?> Towards high-fidelity web analytics - introducing Snowplow's innovative new event validation capabilities | Snowplow
Snowplow Outperforms GA4 in GigaOm Comparative Evaluation.
Read More
  1. Home
  2. Blog
  3. Inside The Plow
Inside the plow

Towards high-fidelity web analytics – introducing Snowplow's innovative new event validation capabilities

A key goal of the Snowplow project is enabling high-fidelity analytics for businesses running Snowplow.

What do we mean by high-fidelity analytics? Simply put, high-fidelity analytics means Snowplow faithfully recording all customer events in a rich, granular, non-lossy and unopinionated way.

This data is incredibly valuable: it enables companies to better understand their customers and develop and tailor products and services to them. Ensuring that the data is high fidelity is essential to ensuring that any operational and strategic decision making that’s made on the basis of that data is sound. Guaranteeing data fidelity is not a sexy topic. But it’s an important one.

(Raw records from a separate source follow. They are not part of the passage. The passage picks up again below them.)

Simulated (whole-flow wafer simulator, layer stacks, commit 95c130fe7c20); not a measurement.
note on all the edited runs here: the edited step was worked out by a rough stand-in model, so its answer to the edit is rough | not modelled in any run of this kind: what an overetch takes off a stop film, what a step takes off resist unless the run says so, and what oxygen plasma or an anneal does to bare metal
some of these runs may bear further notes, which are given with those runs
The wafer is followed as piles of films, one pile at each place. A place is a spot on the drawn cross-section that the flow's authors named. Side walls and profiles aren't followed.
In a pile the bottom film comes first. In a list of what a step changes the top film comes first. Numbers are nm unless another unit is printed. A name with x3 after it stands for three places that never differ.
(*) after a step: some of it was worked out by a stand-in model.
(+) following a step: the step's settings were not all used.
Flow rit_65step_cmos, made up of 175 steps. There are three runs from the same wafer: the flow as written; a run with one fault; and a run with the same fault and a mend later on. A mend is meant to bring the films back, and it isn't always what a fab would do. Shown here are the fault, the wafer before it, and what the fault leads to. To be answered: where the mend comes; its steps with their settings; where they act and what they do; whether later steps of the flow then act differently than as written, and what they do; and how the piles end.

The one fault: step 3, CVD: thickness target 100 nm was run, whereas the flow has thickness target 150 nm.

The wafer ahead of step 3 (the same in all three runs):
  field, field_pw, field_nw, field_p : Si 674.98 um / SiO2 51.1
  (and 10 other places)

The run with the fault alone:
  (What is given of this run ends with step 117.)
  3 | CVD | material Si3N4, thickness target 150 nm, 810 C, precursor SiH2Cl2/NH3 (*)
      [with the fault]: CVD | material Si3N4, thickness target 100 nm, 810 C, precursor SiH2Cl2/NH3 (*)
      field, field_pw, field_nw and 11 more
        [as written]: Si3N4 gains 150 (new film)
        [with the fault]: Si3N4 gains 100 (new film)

Surprisingly, ensuring your data is high fidelity is not something that is enforced by other analytics products.

high-fidelity

Why is Snowplow so unusual in aiming for high-fidelity analytics? Most often, analytics vendors sacrifice the goal of high-fidelity data at the altar of these three compromises:

  1. Premature aggregation – when the data store gets too large, or the reports take too long to generate, it’s tempting to perform the aggregation and roll-up of the raw event data earlier, sometimes even at the point of collection. Of course this offers a huge potential performance boost to the tool, but at the cost of a huge degree of customer data fidelity
  2. Ignoring bad news – the nature of event data means that often incomplete, corrupted or plain wrong data is sent in to the analytics tool by the event trackers. Handling bad event data is complicated (let’s go shopping!). Instead of dealing with the complexity, most analytics packages just throw the bad data away silently; this is why tag audit companies like ObservePoint exist
  3. Being over-opinionated – customer analytics is full of challenging questions which need answering before you can analyse the data: do I track users by their first-party cookie, third-party cookie, business ID and/or IP address? Do I use the server clock, or the user’s clock to log the event time? When does a user session start and end? Because these questions can be difficult to answer, most analytics tools don’t ask them: instead they take an opinionated view of the “right answer” and silently enforce that view through their event collection, storage and analysis. By the time users realize that the logic enforced is one that does not work for their business, they are already tied to that vendor and the imperfect data set they have created with that vendor to date.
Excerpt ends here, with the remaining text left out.